Is this how a Subwoofer Crossover is supposed to work?


I bought two Starke SW12 subwoofers that I installed.  So far I'm not particularly happy with them.  They are way too loud even with the volume set almost to off.  More importantly, I'm having trouble integrating them into my system and I'm wondering if that is because their crossover setting is really functioning as I understand a crossover should. Attached please find measurements from Room Equalization Wizard with SPL graphs of the two subs (no speakers) taken at my listening position with the crossover set at 50 Hz, 90 Hz, and 130 Hz. Ignore the peaks and dips which I assume are due to room nodes.  All of those settings appear to actually have the same crossover point of 50 Hz. All that changes is the slope of the rolloff in sound levels. This isn't how I thought a properly designed crossover was supposed to work.  I thought the frequency the levels would start to roll off would change, i.e. flat to 50 hz then a sharp drop, flat to 90 hz then a sharp drop, etc. etc..  But Starke says this is how a subwoofer crossover is supposed to work.

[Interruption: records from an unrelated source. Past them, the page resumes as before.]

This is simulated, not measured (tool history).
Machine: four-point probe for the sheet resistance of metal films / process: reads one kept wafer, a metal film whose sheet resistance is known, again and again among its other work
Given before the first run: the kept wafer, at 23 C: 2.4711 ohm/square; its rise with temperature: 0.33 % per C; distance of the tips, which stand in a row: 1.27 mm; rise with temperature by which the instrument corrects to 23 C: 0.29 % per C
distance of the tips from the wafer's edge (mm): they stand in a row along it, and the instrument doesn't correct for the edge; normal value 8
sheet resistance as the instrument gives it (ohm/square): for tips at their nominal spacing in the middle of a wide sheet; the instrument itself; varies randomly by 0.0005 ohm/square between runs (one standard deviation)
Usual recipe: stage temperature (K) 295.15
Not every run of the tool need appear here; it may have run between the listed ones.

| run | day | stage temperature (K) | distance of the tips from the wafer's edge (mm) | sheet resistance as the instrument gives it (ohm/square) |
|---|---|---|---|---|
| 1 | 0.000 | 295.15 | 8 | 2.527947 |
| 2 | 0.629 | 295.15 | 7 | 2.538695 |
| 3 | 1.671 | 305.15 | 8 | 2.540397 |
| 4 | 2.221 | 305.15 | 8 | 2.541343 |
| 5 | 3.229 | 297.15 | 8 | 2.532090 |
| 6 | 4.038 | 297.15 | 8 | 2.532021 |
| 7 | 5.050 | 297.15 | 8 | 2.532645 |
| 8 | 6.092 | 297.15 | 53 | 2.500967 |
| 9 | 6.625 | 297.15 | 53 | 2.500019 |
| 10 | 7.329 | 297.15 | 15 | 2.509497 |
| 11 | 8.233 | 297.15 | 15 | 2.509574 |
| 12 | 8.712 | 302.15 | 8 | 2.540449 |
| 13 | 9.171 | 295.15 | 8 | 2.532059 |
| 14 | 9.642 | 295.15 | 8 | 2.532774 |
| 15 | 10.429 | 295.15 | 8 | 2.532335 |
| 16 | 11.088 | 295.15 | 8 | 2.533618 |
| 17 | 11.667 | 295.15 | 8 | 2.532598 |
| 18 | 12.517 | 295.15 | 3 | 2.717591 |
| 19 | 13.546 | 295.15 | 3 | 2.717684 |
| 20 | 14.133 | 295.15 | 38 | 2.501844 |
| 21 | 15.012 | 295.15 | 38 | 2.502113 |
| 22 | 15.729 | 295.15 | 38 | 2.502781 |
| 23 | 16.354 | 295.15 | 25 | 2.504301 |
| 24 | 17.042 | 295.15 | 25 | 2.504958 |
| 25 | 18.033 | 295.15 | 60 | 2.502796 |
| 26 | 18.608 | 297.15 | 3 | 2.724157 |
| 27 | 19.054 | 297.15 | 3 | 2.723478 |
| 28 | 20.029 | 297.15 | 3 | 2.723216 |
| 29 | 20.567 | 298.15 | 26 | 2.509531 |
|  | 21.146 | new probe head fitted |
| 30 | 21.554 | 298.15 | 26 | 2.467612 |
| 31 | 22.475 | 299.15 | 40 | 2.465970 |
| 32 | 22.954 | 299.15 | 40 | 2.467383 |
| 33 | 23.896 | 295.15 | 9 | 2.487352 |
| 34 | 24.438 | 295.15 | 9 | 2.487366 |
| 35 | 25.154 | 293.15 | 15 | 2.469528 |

https://www.dropbox.com/s/8x4cr32pagwg48i/Two%20Subs%20Different%20Crossover%20Points%20No%20Speaker...
Any experts on here with an opinion about this?  Is it possible to buy an inexpensive active crossover that I could use in place of what is built into these subs?
pinwa
Except for the name calling this has been an interesting thread. I've learned several things.

I realize that I'm not answering your question but I would like to take a step back and look at this from another angle.

1. Your Moabs are spec'd to 20 hz. I've never heard these speakers but they have great reviews and I've never heard anybody say they are shy in the bass.

2. You purchased two subwoofers which cost $350 each and weigh 40 lbs. to supplement the bass of a pair of full size, full range, highly regarded $4500 speakers that reportedly compete with speakers costing 10 times their price.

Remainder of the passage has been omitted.